Oracle Edges Forecasts, Helped by Acquisitions

Oracle, the world's third-largest software maker, reported a 25% rise in quarterly profit on Thursday, boosted by higher-than-expected sales of new software.

The company's revenue and earnings per share excluding items beat average Wall Street expectations. Shares rose more than 4% in heavy trading on Friday.

Oracle's headquarters in Redwood City, California.
Paul Sakuma
Oracle's headquarters in Redwood City, California.

"We continue to take applications market share from SAP," Oracle President Charles Phillips said in a statement.

Oracle is the leader in database software, ahead of IBM, and is No. 2 in business applications, behind Germany's SAP.

Net income jumped to $840 million, or 16 cents per share, for the first quarter ended August 31, from $670 million, or 13 cents, a year earlier.

Revenue rose 26% to $4.53 billion, beating the average analyst target of $4.36 billion, according to analysts' estimates.

Earnings, excluding items such as stock-based compensation expenses and acquisition-related charges, were 22 cents per share, a penny above the average Wall Street expectation, according to Reuters Estimates.

The results were buoyed by sales of products that were not in their lineup a year ago. Oracle added them after buying Hyperion Solutions, Stellent, MetaSolv and several other software makers over the past year.

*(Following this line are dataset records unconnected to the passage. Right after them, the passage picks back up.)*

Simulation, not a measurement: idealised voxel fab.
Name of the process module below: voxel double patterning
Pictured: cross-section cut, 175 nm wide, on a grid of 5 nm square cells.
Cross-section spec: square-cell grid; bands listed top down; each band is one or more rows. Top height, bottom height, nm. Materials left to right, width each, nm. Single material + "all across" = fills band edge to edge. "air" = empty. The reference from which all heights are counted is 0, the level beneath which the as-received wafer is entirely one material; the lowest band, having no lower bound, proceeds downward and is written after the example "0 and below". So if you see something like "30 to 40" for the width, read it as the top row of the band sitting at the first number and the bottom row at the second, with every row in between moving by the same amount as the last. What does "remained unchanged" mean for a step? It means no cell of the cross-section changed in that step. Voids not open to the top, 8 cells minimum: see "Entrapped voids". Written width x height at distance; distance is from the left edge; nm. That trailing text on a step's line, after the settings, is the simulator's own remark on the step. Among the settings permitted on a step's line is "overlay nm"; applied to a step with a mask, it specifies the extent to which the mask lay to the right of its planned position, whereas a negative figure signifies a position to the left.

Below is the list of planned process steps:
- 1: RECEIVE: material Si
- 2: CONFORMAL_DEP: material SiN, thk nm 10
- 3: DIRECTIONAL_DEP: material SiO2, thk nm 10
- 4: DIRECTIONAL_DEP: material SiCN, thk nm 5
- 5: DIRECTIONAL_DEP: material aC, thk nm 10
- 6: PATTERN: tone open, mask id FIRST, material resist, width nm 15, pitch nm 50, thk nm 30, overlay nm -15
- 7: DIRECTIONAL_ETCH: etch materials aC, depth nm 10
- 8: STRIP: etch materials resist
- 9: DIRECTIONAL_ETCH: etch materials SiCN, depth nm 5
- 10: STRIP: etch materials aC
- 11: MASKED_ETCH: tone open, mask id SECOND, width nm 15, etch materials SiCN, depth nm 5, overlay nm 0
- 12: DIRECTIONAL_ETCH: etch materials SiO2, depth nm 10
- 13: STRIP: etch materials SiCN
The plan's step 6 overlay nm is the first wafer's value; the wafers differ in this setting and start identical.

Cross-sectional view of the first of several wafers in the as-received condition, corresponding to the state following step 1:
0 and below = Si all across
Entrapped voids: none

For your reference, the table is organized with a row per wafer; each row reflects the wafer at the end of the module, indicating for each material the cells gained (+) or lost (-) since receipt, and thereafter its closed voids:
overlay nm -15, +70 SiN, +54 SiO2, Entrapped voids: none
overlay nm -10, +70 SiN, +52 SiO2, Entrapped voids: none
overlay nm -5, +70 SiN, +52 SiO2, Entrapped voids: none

Revenue from new software licenses rose 35% from a year earlier to $1.1 billion. Three months ago, it had told investors it expected new software licenses to rise between 20% and 30% from the year-earlier period.

Shares of Oracle trade at about 16 times the average outlook for next year's earnings per share, and slightly above the future price-to-earnings ratio for Microsoft, which is 16.